Australian Federal Police (AFP) have charged two Iranian nationals with the alleged importation of approximately 250kg of methamphetamine in multiple consignments last month.
The drugs have an estimated street value of approximately $187-million, according to the AFP.
Male and female arrested by police
A man, 30, and a woman, 26 years, were arrested in Sydney on 8 and 9 January and were denied bail. One of the accused appeared in Sydney Local Court yesterday (Monday), while the other accused is to appear in the Supreme Court of New South Wales tomorrow (Wednesday).
A Victorian Joint Organised Crime Taskforce (JOCTF) investigation was sparked when Australian Border Force (ABF) officers detected about 100kg of methamphetamines concealed within a consignment of kitchen bench tops in December 2020.
The bench tops were sent to Melbourne from Iran and destined for delivery to an address in Endeavour Hills, Victoria.
Warehouse used as a clandestine lab
The consignment was allegedly transported by the syndicate to a warehouse in Lakemba, NSW in early January. Police allege the warehouse was being used as a clandestine laboratory to extract and process the methamphetamine.
Further investigation identified multiple importations allegedly linked to this syndicate, including two consignment containing approximately 60kg of methamphetamine, arriving into Melbourne and Sydney, and one consignment of chandeliers which arrived into Sydney containing approximately 30kg of methamphetamine.
The AFP executed search warrants at a warehouse in Lakemba and residences in Blacktown, Merrylands and Doonside on 8 and 9 January 2021, where officers arrested the man and woman.
Maximum penalty of life imprisonment
They have been charged with importing a commercial quantity of border controlled drugs, namely methamphetamine, contrary to section 307.1 of the Criminal Code Act 1995.

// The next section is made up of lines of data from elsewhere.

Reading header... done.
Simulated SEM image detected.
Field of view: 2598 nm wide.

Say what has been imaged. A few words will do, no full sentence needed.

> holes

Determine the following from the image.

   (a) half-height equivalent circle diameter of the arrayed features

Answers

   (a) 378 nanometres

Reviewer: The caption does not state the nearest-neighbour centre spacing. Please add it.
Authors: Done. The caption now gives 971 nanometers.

This offence carries a maximum penalty of life imprisonment.
Further arrests in relation to the investigation are expected, the AFP said in a media statement.
Flow-on effects of organised crime are real
“Australians are among the highest per capita users of methamphetamines and that means we have to be ever-vigilant for syndicates that seek to exploit this devastating drug to line their own pockets,” Acting Commander Geoff Turner of the AFP said.
The flow-on effects from the actions of organised crime in our community are real. This investigation uncovered a potentially dangerous clandestine laboratory operating in a Sydney suburb, which we have now shut down.
“The AFP and its partners are working hard to protect the Australian community by outsmarting organised crime. These arrests show it does not matter when or where criminals operate; they will find themselves the subject of our investigations if they seek to import and traffic in illegal drugs.”